By Matthew Scott
In a year where many people were shocked to find out that they wouldn’t be getting a tax return, it’s more important than ever to use the money you do have to your best advantage. So if you did get a tax return or if you are looking to be more financially responsible this year, here are three ideas to consider:
Open a Roth IRA – It’s always a good idea to put money away for retirement, and one of the best places to save is a Roth IRA. A Roth IRA allows you to contribute up to $6,000 of after-tax dollars for retirement in 2019; a catch-up provision allows those age 50 or older to contribute an additional $1,000. Placing retirement savings in a Roth lets the money grow with the advantage of knowing you can withdraw the funds tax free in retirement, avoiding the tax penalties of traditional individual retirement accounts (IRA). With a regular IRA, funds are taxed at your income tax rate at the time of withdrawal.
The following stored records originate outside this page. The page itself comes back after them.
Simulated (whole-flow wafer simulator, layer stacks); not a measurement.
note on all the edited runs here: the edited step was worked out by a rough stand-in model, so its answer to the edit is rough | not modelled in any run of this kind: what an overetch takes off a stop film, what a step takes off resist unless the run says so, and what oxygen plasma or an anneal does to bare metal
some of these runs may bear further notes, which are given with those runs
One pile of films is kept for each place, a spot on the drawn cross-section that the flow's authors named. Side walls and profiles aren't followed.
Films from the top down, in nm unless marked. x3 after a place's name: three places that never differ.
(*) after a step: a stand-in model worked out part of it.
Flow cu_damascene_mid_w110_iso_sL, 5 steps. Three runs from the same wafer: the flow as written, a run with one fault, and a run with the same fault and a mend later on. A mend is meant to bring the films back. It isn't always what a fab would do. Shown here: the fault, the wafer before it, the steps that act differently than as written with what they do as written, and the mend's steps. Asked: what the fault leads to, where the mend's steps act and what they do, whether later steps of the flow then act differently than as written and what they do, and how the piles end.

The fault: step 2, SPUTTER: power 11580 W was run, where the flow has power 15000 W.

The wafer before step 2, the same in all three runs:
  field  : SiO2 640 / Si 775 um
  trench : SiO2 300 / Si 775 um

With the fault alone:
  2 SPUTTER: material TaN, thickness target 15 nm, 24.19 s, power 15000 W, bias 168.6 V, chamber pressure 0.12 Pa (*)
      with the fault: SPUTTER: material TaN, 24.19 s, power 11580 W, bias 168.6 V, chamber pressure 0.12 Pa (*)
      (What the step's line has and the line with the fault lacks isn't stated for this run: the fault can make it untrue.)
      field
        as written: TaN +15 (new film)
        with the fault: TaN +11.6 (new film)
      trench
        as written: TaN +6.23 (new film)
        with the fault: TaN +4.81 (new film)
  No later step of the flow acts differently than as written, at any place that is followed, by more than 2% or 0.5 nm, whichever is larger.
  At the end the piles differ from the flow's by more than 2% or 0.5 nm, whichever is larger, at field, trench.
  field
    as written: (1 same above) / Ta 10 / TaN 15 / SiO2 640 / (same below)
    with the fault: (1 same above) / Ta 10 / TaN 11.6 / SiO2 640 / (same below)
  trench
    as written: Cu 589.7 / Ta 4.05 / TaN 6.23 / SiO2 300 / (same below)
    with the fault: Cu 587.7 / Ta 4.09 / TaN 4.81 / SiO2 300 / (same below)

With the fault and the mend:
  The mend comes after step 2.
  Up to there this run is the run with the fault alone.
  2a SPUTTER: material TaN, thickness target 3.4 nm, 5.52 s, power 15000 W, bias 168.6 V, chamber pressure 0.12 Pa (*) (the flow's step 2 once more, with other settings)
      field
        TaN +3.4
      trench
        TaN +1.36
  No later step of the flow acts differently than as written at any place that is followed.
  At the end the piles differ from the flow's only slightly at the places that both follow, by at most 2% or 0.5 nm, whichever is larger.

Another benefit to a Roth IRA is that under certain circumstances, you can make early withdrawals to pay for college or to purchase a home for the first time. But there are income limits to opening a Roth; $137,000 for single filers and $203,000 for married couples filing jointly. If you can open one, it’s a great asset to have.
Invest in adding new skills – You can’t go wrong investing in yourself, so allocate some of your earnings and time this year to learning a new skill that will help you get a raise at work, start a more lucrative career or build a part-time business on the side. The idea is to increase your earning potential through self improvement. You can explore paying for a formal degree or certificate program at a local college or university (your employer may offer tuition assistance) or look for low-cost mini-courses to become more efficient at software programs that may be crucial to your advancement. There are online courses in new technologies like coding that may start you on a more stable career path, or executive education programs that can be completed in a matter of weeks. Investing some of your resources in education this year could lead to a significantly higher income in years to come.
Pay down debt – One of the best ways to free up money is to eliminate as much consumer debt as you can. Average interest rates on debt from major credit cards, department stores cards and other installment payments can range from 14% to 24% or more. Credit card penalty rates can be as high as 29.9%. This debt is compounded daily at rates far higher than your savings account, so you want to eliminate this drag on your finances as quickly as possible. Create a plan to pay off your smallest credit card balances first, then, add what you would have paid on those cards to payments on the next lowest balance until you pay them all off.
Once you’ve paid down your debt, check your credit score and consider closing some of the accounts that may have contributed to your debt woes. See if your credit score improves over the next three months and then search for better credit card offers on websites like bankrate.com or creditcards.com. Taking this approach will help you to be smarter about using and managing credit card and installment debt.